Language Test Design: Approaches and Key Elements

Approaches to Language Test Construction

Direct vs. Indirect Testing

Indirect testing is often considered superior to direct testing in that its results are more generalizable.

Direct Testing

Direct testing requires the candidate to perform precisely the skill we wish to measure. For example, if we want to know how well candidates can write compositions, we have them write compositions. The tasks and texts used should be as authentic as possible. The very acts of speaking and writing provide us with direct information about a candidate’s ability. With listening and reading, however, it is necessary to get candidates not only to listen or read but also to demonstrate that they have done this successfully.

Direct testing has several attractions:

  1. Provided that we are clear about the specific abilities we want to assess, it allows us to create conditions that elicit the behavior on which to base our judgments.
  2. In the case of productive skills, the assessment and interpretation of students’ performance is quite straightforward.
  3. Since practice for the test involves practicing the skills we wish to foster, there is likely to be a helpful backwash effect.

Indirect Testing

Indirect testing attempts to measure the abilities that underlie the skills in which we are interested. For example, a method of testing pronunciation ability might involve a paper-and-pencil test where the candidate has to identify pairs of words that rhyme with each other. Perhaps the main appeal of indirect testing is that it seems to offer the possibility of testing a representative sample of a finite number of underlying abilities, which manifest in a potentially indefinitely large number of ways.

Discrete Point vs. Integrative Testing

Discrete Point Testing

Discrete point testing refers to the assessment of one element at a time, item by item. It might involve a series of items, each testing a particular grammatical structure.

Integrative Testing

Integrative testing requires the candidate to combine many language elements in the completion of a task. This might involve writing a composition, making notes while listening to a lecture, or taking a dictation.

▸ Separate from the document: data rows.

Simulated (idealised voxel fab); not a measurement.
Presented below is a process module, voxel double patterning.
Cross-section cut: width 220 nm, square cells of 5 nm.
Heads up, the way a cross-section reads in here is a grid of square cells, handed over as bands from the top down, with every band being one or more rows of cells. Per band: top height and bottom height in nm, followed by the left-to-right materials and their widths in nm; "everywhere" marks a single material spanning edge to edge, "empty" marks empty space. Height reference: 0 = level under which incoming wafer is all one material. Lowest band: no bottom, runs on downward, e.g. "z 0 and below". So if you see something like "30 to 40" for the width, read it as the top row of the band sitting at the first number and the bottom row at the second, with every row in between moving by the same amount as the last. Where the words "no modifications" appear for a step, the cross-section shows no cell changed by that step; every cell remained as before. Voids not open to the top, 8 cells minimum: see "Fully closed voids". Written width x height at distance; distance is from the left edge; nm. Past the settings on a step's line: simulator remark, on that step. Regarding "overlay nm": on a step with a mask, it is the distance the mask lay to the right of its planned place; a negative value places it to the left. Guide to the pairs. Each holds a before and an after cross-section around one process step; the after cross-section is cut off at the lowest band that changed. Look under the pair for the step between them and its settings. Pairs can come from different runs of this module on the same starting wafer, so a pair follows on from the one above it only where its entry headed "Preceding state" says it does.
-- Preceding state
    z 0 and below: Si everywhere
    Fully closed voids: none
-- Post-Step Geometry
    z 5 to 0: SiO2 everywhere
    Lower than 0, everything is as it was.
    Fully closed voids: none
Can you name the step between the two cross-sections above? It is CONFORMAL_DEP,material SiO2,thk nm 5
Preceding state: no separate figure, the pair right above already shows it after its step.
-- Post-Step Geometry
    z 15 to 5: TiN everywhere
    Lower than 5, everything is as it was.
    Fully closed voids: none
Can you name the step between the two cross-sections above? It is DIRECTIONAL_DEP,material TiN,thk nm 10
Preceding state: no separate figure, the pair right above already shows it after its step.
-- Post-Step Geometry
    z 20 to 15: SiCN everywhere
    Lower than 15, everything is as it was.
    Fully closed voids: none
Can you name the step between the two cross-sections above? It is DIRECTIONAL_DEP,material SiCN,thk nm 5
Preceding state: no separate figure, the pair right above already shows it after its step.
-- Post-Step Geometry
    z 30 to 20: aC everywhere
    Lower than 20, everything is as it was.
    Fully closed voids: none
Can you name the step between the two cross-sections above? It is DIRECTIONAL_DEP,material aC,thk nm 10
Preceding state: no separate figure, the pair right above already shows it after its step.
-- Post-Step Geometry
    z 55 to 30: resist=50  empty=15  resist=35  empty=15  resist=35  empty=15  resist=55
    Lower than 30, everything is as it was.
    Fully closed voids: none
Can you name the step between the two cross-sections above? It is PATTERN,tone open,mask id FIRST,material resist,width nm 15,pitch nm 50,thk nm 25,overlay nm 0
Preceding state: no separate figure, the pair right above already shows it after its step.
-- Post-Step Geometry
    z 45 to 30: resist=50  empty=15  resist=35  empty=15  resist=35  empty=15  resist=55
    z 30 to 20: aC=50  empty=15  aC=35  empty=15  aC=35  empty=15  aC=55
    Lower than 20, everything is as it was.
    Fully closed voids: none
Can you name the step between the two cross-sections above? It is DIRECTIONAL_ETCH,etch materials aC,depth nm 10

Norm-Referenced vs. Criterion-Referenced Testing

Objective vs. Subjective Testing

This distinction relates to methods of scoring.

Objective Scoring

Objective scoring occurs when no judgment is required on the part of the scorer. This approach typically brings more reliability. An example is a multiple-choice test.

Subjective Scoring

Subjective scoring is necessary when the judgment of the scorer is required. There are varying degrees of subjectivity: the impressionistic scoring of a composition may be highly subjective, whereas the scoring of short answers in response to questions on a reading passage is less subjective. Generally, the less subjective the scoring is, the greater the agreement between two different scorers.

Key Elements in Communicative Language Test Construction

Test Specifications

A test specification is a detailed document, often for internal purposes only, and sometimes confidential to the examining body. In contrast, the syllabus is a public document, often much simplified, which indicates to test users what the test will contain.

Item Writing and Moderation

Item writers must begin their writing task with the test’s specifications. While this may seem obvious, it is surprising how many writers try to begin item writing by looking at past papers rather than at the specifications. This reliance on past papers is often due to the fact that many tests lack proper test specifications.

Moderation

Moderation involves an editing committee. No single person can produce a good test without advice. The committee reviews each item and the test as a whole, often taking each item as if they were the students.

Pretesting and Analysis

Pretesting (Trials)

No matter how well designed an examination may be, and however carefully it has been edited, its effectiveness cannot be fully known until it has been tried out on students.

Test Analysis

Test analysis involves:

  • Correlations: Examining relationships between different versions or skills.
  • Item Analysis: Evaluating individual items based on factors like facility value and discrimination index.
  • Reliability Indexes: Measuring consistency through methods like retest, alternate versions, or split-half.

Training of Examiners

Training covers various marking approaches, such as holistic vs. analytic marking, and techniques like Rasch analysis (which considers both items and scorers).

Validation

Validity is crucial in testing and can be assessed through rational, empirical, or construct approaches.

Post-Test Reports

Post-test reports are provided to examiners, candidates, and teachers who prepare students for the test.